Weathered boards. Lantern smoke. The Atlantic hammering the bluffs at Hither Plain while a man in a cork life vest stood watch through a February gale. This was Montauk before the restaurants, before the surf shops, before Carl Fisher tried to build a second Miami at the end of Long Island. Long before any of that, there were the surfmen — federal employees of the U.S. Life-Saving Service, stationed in austere wooden outposts along the most treacherous stretch of the New York coastline — and in the cast-iron pot boiling on their woodstove, there was a chowder that history has largely forgotten.
It was seasoned by the ocean itself.
The Men and the Stations They Kept
The U.S. Life-Saving Service was formally organized by an Act of Congress on June 18, 1878, though federal support for coastal rescue operations on Long Island’s south shore had begun earlier, in 1871, when the Secretary of the Treasury was first authorized to pay professional surfmen up to $40 per month — ending the unreliable volunteer system that had allowed too many ships and too many lives to disappear into the Atlantic without aid (Greater Westhampton Historical Museum).
By 1914, thirty stations stretched from Rockaway Point to Montauk Point, spaced three to five miles apart, each housing a keeper and a rotating crew of surfmen drawn from local fishing and whaling families who knew how to handle a self-bailing rowboat in open surf (Montauk Library). Montauk’s own Hither Plain Life-Saving Station was erected in 1872 — just half a mile southwest of Fort Pond — with its first keeper, George H. Osborne, appointed on December 9 of that year. The Ditch Plain station followed in 1885 (Montauk Historical Society).
These were not comfortable postings. The U.S. Life-Saving Service Heritage Association’s documentation of daily station life describes a regimen of almost military discipline: surfmen were on duty twenty-four hours a day, with a single day off every eight days. Nights were spent walking beach patrols, men from adjacent stations meeting in the dark midway between their posts to exchange stamped metal tokens called “chits” as proof of patrol. Lookout tower duty ran from sunrise to sunset on clear days; on foggy days and at night, it was all patrols, all weather, no exceptions (USLSS Heritage Association).
The unofficial motto of the surfmen was plain and unsparing: You have to go out. You don’t have to come back.

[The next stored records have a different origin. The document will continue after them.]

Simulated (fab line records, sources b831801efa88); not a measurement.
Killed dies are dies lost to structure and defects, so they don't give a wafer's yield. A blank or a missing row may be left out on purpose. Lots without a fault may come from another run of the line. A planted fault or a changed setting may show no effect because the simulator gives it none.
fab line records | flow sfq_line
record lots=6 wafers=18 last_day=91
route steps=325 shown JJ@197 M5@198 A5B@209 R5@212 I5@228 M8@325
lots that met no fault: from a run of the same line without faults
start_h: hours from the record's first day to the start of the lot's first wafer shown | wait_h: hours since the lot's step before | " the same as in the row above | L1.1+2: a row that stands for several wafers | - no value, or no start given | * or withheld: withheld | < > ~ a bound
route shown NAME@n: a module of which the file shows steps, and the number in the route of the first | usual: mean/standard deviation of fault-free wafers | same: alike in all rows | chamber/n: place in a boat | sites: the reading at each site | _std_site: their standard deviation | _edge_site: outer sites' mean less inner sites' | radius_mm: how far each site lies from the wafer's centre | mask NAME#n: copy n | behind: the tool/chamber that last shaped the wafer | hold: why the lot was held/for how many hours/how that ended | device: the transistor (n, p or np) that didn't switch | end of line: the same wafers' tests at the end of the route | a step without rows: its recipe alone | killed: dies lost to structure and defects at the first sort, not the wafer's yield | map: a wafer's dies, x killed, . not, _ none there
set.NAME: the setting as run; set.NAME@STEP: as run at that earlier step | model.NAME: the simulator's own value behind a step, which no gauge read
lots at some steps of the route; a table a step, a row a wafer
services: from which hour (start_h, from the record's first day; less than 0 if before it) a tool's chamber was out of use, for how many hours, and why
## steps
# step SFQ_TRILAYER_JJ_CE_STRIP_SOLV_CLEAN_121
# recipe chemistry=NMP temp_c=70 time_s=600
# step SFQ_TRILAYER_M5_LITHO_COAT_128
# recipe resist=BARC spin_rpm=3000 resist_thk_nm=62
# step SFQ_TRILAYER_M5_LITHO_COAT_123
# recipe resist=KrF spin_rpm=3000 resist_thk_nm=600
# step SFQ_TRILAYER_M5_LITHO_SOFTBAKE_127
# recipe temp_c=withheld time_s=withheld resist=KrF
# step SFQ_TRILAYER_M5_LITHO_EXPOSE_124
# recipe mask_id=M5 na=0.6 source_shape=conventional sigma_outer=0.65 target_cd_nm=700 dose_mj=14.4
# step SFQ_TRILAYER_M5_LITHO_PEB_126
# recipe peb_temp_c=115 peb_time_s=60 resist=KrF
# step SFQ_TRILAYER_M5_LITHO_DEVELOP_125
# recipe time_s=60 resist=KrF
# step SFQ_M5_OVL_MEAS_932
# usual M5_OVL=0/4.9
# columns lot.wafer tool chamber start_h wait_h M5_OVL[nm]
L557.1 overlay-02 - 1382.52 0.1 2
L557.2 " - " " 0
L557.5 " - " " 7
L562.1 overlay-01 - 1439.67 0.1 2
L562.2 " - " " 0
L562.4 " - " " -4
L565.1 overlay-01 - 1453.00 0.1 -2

A Station Kitchen at the Edge of the World
Inside the station itself, as documented by the National Park Service’s records of typical Life-Saving Service station layouts, the crew’s side of the building contained a kitchen, a dining room, a lounging area, and above it all, an unheated sleeping room where iron beds and numbered closets waited for men who might be called out into the surf at any hour. They read, played cards, told stories, and they cooked (NPS Maritime Museum).
Cooking at these stations was fundamentally a function of scarcity and isolation. The men were fishermen and whalers by background, not trained cooks. The provisions they worked with were the standard rations of the era — salt pork, hardtack, dried beans, potatoes, coffee, and whatever the sea and the local landscape chose to offer. There were no grocery deliveries to Hither Plain in the 1870s. There was a shallow water well, a wood stove, and the Atlantic, vast and indifferent, directly outside the door.
What the Atlantic offered, consistently and in abundance, were clams. Hard-shell quahogs, surf clams, and soft-shell steamers lay in the shallows and mudflats just off the Montauk shores, requiring nothing more than a bucket and some patience to harvest. And the ocean offered something else: water, already salted, mineral-rich, carrying within it a depth of flavor that straight table salt — when table salt was even reliably available — could never quite replicate.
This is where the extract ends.